Forsyth County has delayed a decision for a new water contract with the City of Cumming, a move that could affect water rates for 47,000 county customers.
At a public hearing Thursday, the Forsyth County Commission voted unanimously to hold off on a decision to either ask the city for an extension of the current contract or hammer out an agreement before the May 26 deadline.
Commissioner Brian Tam, who proposed the delay, said the issue will be discussed at the commission's work session Tuesday.
At issue is the price Forsyth County pays for its chief source of water. Forsyth paid Cumming about $3.9 million last year for treated water and about $300,000 for raw water that it processes at its own plant. The county is also considering whether to pay a $11.4 million bill the city says it owes for its share of a new intake plant at Lake Lanier.
Cumming Mayor Ford Gravitt said last month that he's grown impatient waiting for an offer from the county. If the current contract expires, he added, county customers can expect to see a dramatic increase in rates.

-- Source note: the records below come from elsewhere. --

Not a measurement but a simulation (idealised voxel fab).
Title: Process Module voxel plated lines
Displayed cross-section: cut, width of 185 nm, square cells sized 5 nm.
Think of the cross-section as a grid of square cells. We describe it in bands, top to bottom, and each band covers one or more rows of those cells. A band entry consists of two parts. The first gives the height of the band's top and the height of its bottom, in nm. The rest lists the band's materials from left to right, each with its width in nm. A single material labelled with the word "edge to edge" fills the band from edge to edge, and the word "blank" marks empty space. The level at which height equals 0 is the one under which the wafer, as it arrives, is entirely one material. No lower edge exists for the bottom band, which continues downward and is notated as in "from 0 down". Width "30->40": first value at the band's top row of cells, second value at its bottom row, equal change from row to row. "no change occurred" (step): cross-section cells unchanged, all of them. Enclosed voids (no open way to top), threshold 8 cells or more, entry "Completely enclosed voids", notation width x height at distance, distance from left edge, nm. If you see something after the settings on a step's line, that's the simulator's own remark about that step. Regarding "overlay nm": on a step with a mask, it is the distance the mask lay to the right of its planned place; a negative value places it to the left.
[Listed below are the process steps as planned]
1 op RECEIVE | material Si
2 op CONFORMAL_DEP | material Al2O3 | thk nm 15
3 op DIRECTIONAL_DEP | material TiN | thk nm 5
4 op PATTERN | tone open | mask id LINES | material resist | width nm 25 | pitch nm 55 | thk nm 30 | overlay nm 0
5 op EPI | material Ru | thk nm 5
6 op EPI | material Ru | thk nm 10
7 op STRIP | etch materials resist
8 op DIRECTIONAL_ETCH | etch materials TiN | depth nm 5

Residents at Thursday's meeting called on county commissioners to quit arguing among themselves and present a proposal.
Attorney Frank Jenkins, representing Planning Commission member Joe Moses, said county commissioners with business ties to the city should recuse themselves from the water negotiations. He said court rulings have upheld residents' rights to invalidate votes where such a conflict has been proven.
But Commissioner Pete Amos, who operates a water supply business based in Cumming, said he would not recuse himself because he buys water from both the county and the city.
Julian Bowen, a former county commissioner who spoke at the meeting, said the public hearing was a waste of time because the delay left residents with nothing to comment on.
"I'd like for you to have another public hearing after you've got a finished document that has been agreed upon by the commissioners that we can talk about," he said.